His use of the orchestra differs from Wagner's in degree rather than in kind. As he employs it, it is a veracious and pointed commentary on the text and the action of the play, underlining the significance of the former and colouring and intensifying the latter; but its comments are infinitely less copious and voluble than are Wagner's--indeed, their reticence and discretion are, as it has been said, extreme. Debussy's choric orchestra is often as remarkable for what it does not say as for what it does. Can one, for example, imagine Wagner being able to resist the temptation to indulge in some graphic and detailed tone-painting, at the cost of delaying the action and overloading the score, at the passage wherein _Golaud_, coming upon the errant and weeping _Mélisande_ in the forest, and seeing her crown at the bottom of the spring where she has thrown it, asks her what it is that shines in the water? Yet observe the curiously insinuating effect which results from Debussy's deft and reticent treatment of this episode--the _pianissimo_ chords on the muted horns, followed by a measure in which the voices declaim alone. And would not Wagner have wrung the last drop of emotion out of the death scene of _Mélisande_?--a scene for which Debussy has written music of almost insupportable poignancy, yet of a quality so reserved and unforced that it enters the consciousness almost unperceived as music.

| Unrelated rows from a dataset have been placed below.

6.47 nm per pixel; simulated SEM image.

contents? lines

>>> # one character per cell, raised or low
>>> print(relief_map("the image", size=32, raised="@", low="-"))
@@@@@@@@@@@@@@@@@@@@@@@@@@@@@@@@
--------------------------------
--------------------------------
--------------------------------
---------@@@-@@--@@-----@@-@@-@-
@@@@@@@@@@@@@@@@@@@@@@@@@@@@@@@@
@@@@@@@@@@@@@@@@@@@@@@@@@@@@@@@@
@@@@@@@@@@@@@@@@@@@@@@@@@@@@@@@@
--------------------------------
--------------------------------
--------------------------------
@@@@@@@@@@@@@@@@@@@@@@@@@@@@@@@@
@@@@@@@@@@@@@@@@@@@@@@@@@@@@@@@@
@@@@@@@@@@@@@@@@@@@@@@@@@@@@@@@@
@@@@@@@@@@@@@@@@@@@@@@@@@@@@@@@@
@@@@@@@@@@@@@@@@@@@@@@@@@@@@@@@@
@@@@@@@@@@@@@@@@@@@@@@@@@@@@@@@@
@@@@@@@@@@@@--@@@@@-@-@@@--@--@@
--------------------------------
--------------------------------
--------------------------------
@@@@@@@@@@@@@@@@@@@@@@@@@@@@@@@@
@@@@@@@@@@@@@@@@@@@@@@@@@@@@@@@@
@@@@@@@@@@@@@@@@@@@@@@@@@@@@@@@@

The discursive and exegetical tendencies of Wagner are forgotten; nor are we reminded of the manner in which Strauss, in his "Salome," overlays the speech and action of the characters with a dense, oppressive, and many-stranded web of tone. Yet always Debussy's musical comment is intimately and truthfully reflective of what passes visibly upon the stage and in the hearts of his dramatic personages; though often it transmits not so much the actual speech and apparent emotions of the characters, as that dim and pseudonymous reality,--"the thing behind the thing," as the Celts have named it,--which hovers, unspoken and undeclared, in the background of Maeterlinck's wonderful play. We are reminded at times, in listening to this lucent and fluid current of orchestral tone, of Villiers de L'Isle-Adam's description of the voice of his _Elen_: "... it was taciturn, subdued, like the murmur of the river Lethe, flowing through the region of shadows." This orchestra, seldom elaborate in thematic exfoliation, and still less frequently polyphonic in texture, is, for the most part, a voice that speaks in hints and through allusions. The huge and imperious eloquence of Wagner is not to be sought for here. Taine once spoke of the "violent sorcery" of Victor Hugo's style, and it is a phrase that comes often to the mind in thinking of the music of the titanic German. Debussy in his "Pelléas" has written music that is rich in sorcery; but it is not violent. In it inheres a capacity for expression, and a quality of enchantment in the result, that music had not before exerted--an enchantment that invades the mind by stealth yet holds it with enchaining power. In a curious degree the music is both contemplative and impassioned; its pervading note is that of still flame, of emotional quietude--the sweeping and cosmic winds of "Tristan und Isolde" are absent. Yet the dramatic fibre of the score is strong and rich; for all its fineness and delicacy of texture and its economy of accent, it is neither amorphous nor inert.

VI

_Tristan_ and _Isolde_, in moments of exalted emotion, utter that emotion with the frankest lyricism; _Pelléas_ and _Mélisande_, in moments of like fervour, still adhere to the unformed and unsymmetrical declamation in which their language is elsewhere couched. It is the orchestra which sings--which, passionately or meditatively, colours the dramatic moment. Wherein we come to what is perhaps the most extraordinary feature of this extraordinary score: the treatment of the voice-parts. Debussy's accomplishment in this respect, justly summarised, is this: He has released the orchestra from its thraldom to the methods of the symphonic poem (to which Wagner committed it) by making it a background, a support, rather than a thing of procrustean dominance, thus restoring liberty and transparency of dramatic utterance to the singing actors. He himself has succinctly stated the principles which guided him in his manner of writing for the voices in "Pelléas." "I have been reproached," he has said, "because in my score the melodic phrase is always found in the orchestra, never in the voice. I wished--intended, in fact,--that the action should never be arrested; that it should be continuous, uninterrupted. I wanted to dispense with parasitic musical phrases. When listening to a [musico-dramatic] work, the spectator is wont to experience two kinds of emotion: the musical emotion on the one hand; and the emotion of the character [in the drama], on the other. Generally these are felt successively. I have tried to blend these two emotions, and make them simultaneous. Melody is, if I may say so, almost anti-lyric, and powerless to express the constant change of emotion or life. Melody is suitable only for the song [_chanson_], which confirms a fixed sentiment. I have never been willing that my music should hinder ... the changes of sentiment and passion felt by my characters. Its demands are ignored as soon as it is necessary that these should have perfect liberty in their gestures as in their cries, in their joys as in their sorrow."